In Arnold Hauser’s Social History of Art, women drop from view, and from the discussion, at the close of the Neolithic Age when manual crafts performed in the home move into the marketplace. “The man gradually takes over even those branches of manual labor and art which were the special province of the woman such as the making of ceramic products and textiles. Herodotus remarks with amazement that in Egypt men sit at the loom.”
In Germaine Greer’s book, men are deliberately blacked out or come on the scene just long enough to take their raps in relation to whichever woman she is writing about. Her hardline feminism brooks no interference from male sociologists since she grounds the question of women’s contribution to the visual arts in the feminist “sociology of art, an infant study still in the preliminary stages of inventing a terminology for itself.” We therefore find her making it up as she goes along, or she quotes “infant” sociologist Shulamith Firestone’s Dialectic of Sex. A sample will prove that she’s no prodigy. Explaining the “higher percentages of women in art lately,” she reduces art to “a place for undesirables, (Like 95 Percent Black at the Post Office. . . .)”
Greer’s obstacle race is laid out with little care for the reader, who must make his way through a thicket of unrelated names and follow the author through chronological and geographic leaps and chapters that keep backtracking in order to take the same set of artists through the same steps of a maze she has plotted for them. Nor, in the main, do the illustrations, 32 in color and 192 in black and white, which tend to fuzziness and darkness, do much to restore the reader. Though they prove women did and can paint, they do not offer a great deal to celebrate.
Greer attempts to pump up their works with critical judgments that impose psychological states on technical limits. Thus she says of Deborah Goldsmith’s family portrait that “the husband’s hand with which he moors his wife might as well be pushing her off her chair.” And of another American primitive painting, Eunice Pinney’s “Two Women,” she declares, while “clearly not a portrait, this picture of two female members of a family, the mother and non mother, gives a curiously dynamic impression of their relative power.”
In general, to both art and artist, Greer brings no measurable insights, no news but the irrelevancy of sex. She isolates art from other aspects of Western culture and leaves untouched the question of why, despite the barriers in their path, there is such a discrepancy between great women writers and artists.
“The single most striking fact about the women who made names for themselves as painters before the 19th century is that almost all of them were related to male painters.” The fact that there would have been even fewer women painters does not strike the author as perhaps something in favor of the male. If not for the patriarchal system, Tintoretto’s eldest daughter Marietta would not have like “her brother Domenico learned to paint portraits in Tintoretto’s grand manner,” nor would Greer have thought it necessary to prompt her feminist historians to disentangle her from among the Tintoretto attributions.

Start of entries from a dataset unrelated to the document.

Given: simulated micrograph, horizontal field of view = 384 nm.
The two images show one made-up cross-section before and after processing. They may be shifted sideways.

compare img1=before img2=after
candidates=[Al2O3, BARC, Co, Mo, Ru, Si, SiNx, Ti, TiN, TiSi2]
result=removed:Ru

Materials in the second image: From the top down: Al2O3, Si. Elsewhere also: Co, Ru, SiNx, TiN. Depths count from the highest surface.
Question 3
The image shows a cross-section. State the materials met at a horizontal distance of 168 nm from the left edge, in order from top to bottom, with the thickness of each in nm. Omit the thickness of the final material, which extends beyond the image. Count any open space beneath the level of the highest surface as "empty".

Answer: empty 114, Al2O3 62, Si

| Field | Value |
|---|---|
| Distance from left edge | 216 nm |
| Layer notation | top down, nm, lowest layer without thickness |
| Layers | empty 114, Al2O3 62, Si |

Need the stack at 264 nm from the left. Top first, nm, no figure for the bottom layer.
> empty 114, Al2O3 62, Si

She deplores the invisibility of women artists in the Renaissance, but where are the female Petrachs, Cavalcantis, Aretinos? Women weren’t writing either, and they did not have the obstacle of training to contend with as artists did. Women received their schooling in art from men, from fathers, husbands or lovers “who allowed them to learn only what was useful.” As functioning artists women were engulfed in artistic partnership—an ongoing soapy scenario Greer details in case after case.
After her liason with Kandinsky ended, Gabriele Münter ceased painting for ten years. Her grudging censorious denouement of this affair of art and heart is moralized into: “The world of men still thanks her more for the hundred and twenty Kandinskys that she presented to the city museum of Munich than for her own life’s work.” Would Greer have felt better if she had burned them for Kandinsky’s having left her?
The woman artist, under the tutelage of fathers, male teachers, the sway of artist lovers and husbands, was even more vulnerable to the “patriarchal definitions that intervene between herself and herself” which Gilbert and Gubar discuss in their Madwoman in the Attic. Without male models, the matrilineage that Greer devotes herself to founding would have been even more anemic, A receptive attitude to the problem and a deeper knowledge of art than she uniformly displays might have plumbed this irony of influence and perhaps yielded interesting results. It should also be noted that not all artistic partnerships swallow women: Stieglitz-O’Keeffe, and in the 18th century Pool-Ruysch. Rachel Ruysch, an octogenarian like Georgia O’Keeffe, painted until her death and despite ten children outstripped her husband’s reputation.
Much is made of female miniaturists, but for Greer more is less. While men were content to do their “bullying” “superman” thing the “. . .preference for intensive scaled-down work is the tendency of women painters through the ages.” “Female creative power has always been expressed in the minor arts.” The point, however, is not that women are or are not creative but why are there no great women painters.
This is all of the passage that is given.